I.M. Fake 20 Dec 2020
I was surprised reading the 'urbandictionary.com' definition of 'to be fake':
People who show themselves different from what they actually are. They do so to gain friends. They aim being more popular.
They will act like your friend. But actually they are back stabbers, talking behind your back, saying mean things about you.
In Other Words
It is remarkable that when I hide my true self, I call forth an atmosphere of deceit. And I even begin to blame others.
Accepting My Self
I am in need of accepting and admitting who I really am. I am a needy person. I have suffered pain. I suffer and have suffered from fear.
The one I like to imitate, Jesus Christ - my God, is the man of suffering. He is as well the man of the resurrection and eternal life. My 'old man' needs to die. The 'new man' needs to rise.
I need to face who I am. The truth. Especially about what I am hiding. I need to become transparent and honest about myself.
I am selfish. I am afraid of pain, sickness and disappointment. I am afraid of making faults. I am a coward by times.

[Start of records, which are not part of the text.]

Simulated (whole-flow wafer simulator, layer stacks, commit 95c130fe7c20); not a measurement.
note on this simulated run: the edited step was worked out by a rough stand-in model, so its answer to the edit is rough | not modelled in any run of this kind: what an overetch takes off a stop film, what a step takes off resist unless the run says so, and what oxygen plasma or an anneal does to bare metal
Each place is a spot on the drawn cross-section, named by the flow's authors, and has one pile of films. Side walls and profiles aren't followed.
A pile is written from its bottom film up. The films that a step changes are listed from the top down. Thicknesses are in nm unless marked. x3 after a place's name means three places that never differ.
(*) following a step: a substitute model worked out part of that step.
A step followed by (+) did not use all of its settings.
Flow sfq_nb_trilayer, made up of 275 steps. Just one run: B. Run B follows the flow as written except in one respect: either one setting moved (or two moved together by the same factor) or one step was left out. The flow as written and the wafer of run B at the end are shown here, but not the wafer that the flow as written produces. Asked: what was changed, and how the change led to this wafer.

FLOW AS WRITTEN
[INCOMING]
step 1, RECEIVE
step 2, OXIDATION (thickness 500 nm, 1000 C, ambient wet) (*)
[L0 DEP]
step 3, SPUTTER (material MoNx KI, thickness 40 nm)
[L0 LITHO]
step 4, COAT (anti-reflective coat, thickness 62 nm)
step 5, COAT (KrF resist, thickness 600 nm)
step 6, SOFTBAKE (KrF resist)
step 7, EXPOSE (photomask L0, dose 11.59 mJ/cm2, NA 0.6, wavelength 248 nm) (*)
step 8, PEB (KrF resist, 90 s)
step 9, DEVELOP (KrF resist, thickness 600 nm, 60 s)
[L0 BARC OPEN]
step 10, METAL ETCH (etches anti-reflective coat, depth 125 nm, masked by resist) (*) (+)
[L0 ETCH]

The image can't be complete with hiding the good things. Strange, strange, strange: I am more ashamed of my positive characteristics than of the bad ones. I do not like to boast. Saint Paul has a solution: if I boast, I like to boast in him who made me free: Jesus Christ. He gave me a meaningful and valuable life. I thank God for the desire to 'run the race' and for all the dreams in my heart.
Jesus, my all-in-all, only in you I am secure. Without you I would be lost. You are however with me. God is with us: Emmanuel. I thank my God, Jesus Christ my saviour.
With accepting my true self, I begin a new life. It may hurt. It gives hope. Not accepting the truth is rejecting life.